Page MenuHomeFreeBSD

am64 pmap: microoptimize local shootdowns for PCID PTI configurations
Needs ReviewPublic

Authored by kib on Sat, Jun 27, 2:25 AM.

Details

Reviewers
alc
markj
Summary

When pmap operates in PTI mode, we must reload %cr3 on return to userspace. In non-PCID mode the reload always flushes all non-global TLB entries and we take advantage of it by only invalidating the kpt TLB entries (there is no upt entries at all).

In PCID mode, we flush both kpt and upt TLB explicitly, but we can take advantage of the fact that PCID mode command to reload %cr3 includes a flag to flush/not flush target TLB. In particular, we can avoid the flush for upt, instead record that load of pc_ucr3 into %cr3 on return to usermode should be flushing. This is done by providing either all-1s or ~CR3_PCID_MASK in pc_ucr3_load_mask. The mask is automatically reset to all-1s on return to usermode.

Similarly, we can avoid flushing upt TLB on context switch, replacing it by setting pc_ucr3_load_mask. This unifies INVPCID and non-INVPCID PTI ifunc, leaving only 4 cases instead of 6. This trick is also applicable both to the TLB shootdown IPI handlers, since handlers interrupt the target thread.

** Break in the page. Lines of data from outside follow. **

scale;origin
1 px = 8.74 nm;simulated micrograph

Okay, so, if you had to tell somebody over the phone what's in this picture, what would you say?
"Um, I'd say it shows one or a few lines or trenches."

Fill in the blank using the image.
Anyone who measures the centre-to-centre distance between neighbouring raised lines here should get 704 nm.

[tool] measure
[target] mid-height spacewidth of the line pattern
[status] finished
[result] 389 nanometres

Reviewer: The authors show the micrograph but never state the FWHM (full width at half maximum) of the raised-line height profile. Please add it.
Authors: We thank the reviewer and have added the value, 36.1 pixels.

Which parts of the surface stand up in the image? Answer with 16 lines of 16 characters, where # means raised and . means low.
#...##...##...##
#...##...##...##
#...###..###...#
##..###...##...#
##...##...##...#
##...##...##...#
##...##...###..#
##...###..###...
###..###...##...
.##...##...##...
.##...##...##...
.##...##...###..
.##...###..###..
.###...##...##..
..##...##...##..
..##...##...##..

But then we need to check pc_curpmap in handlers, and this would reopen the same race for INVPCID machines as was fixed in r306350 for non-INVPCID. To not introduce the same bug, unconditionally do spinlock_enter() in pmap_activate().

[This is motivated by the same VMWare TLB shootdown article, but not exactly]

Test Plan

I did very light checks, but I did run jvm on the patched kernel (before, jvms were very sensitive to TLB invalidation bugs).

Diff Detail

Repository
rS FreeBSD src repository
Lint
Lint Skipped
Unit
Unit Tests Skipped
Build Status
Buildable 32026

Event Timeline

kib created this revision.Sat, Jun 27, 2:25 AM
kib requested review of this revision.Sat, Jun 27, 2:25 AM
markj added a comment.Sun, Jun 28, 8:07 PM

Just to make sure that I understand: the idea is to reduce the amount of work done in invalidation handlers, by deferring the flush of upt TLB entries until the interrupted thread is about to switch back to user mode?

sys/amd64/amd64/pmap.c
8960

Assert that interrupts are disabled in pmap_activate_sw()?

8961

I do not really understand why spinlock_*() are used instead of MD intr_disable/enable().

kib added a comment.Sun, Jun 28, 8:33 PM

Just to make sure that I understand: the idea is to reduce the amount of work done in invalidation handlers, by deferring the flush of upt TLB entries until the interrupted thread is about to switch back to user mode?

I would formulate it differently, that the patch removes unneeded work from both the pmap_invalidateXXX() functions and from the shootdown IPI handlers. The observation is that for PCID+PTI configs, we must reload %cr3 when returning to usermode anyway. This reload can handle the invalidation as well, so there is no need to either reload %cr3 (when INVPCID instruction is not available) or do INVPCID in functions and handlers.

sys/amd64/amd64/pmap.c
8961

spinlock_enter == interrupt disable + critical enter. Parts of the PCID recalculations on the context switch need just the disable of the context switch, so that we are not preempted in the middle of it. So the code asserts critical sections.

On the other hand, for the reason explained in the comment above, non-context switch use of pmap_activate() must use this trick to prevent handling IPIs during non-consistent state of the PCPU/hw.

In principle just disabling interrupts would serve, but most important case of context switch has both interrupts disabled and critical section around, so I do not want to lower assertions in the code.

I might add interrupt disable asserts.

kib updated this revision to Diff 73818.Sun, Jun 28, 9:33 PM

Add asserts about interrupt enable state.
Collape pmap_activate_sw_pcid_pti1() into the caller.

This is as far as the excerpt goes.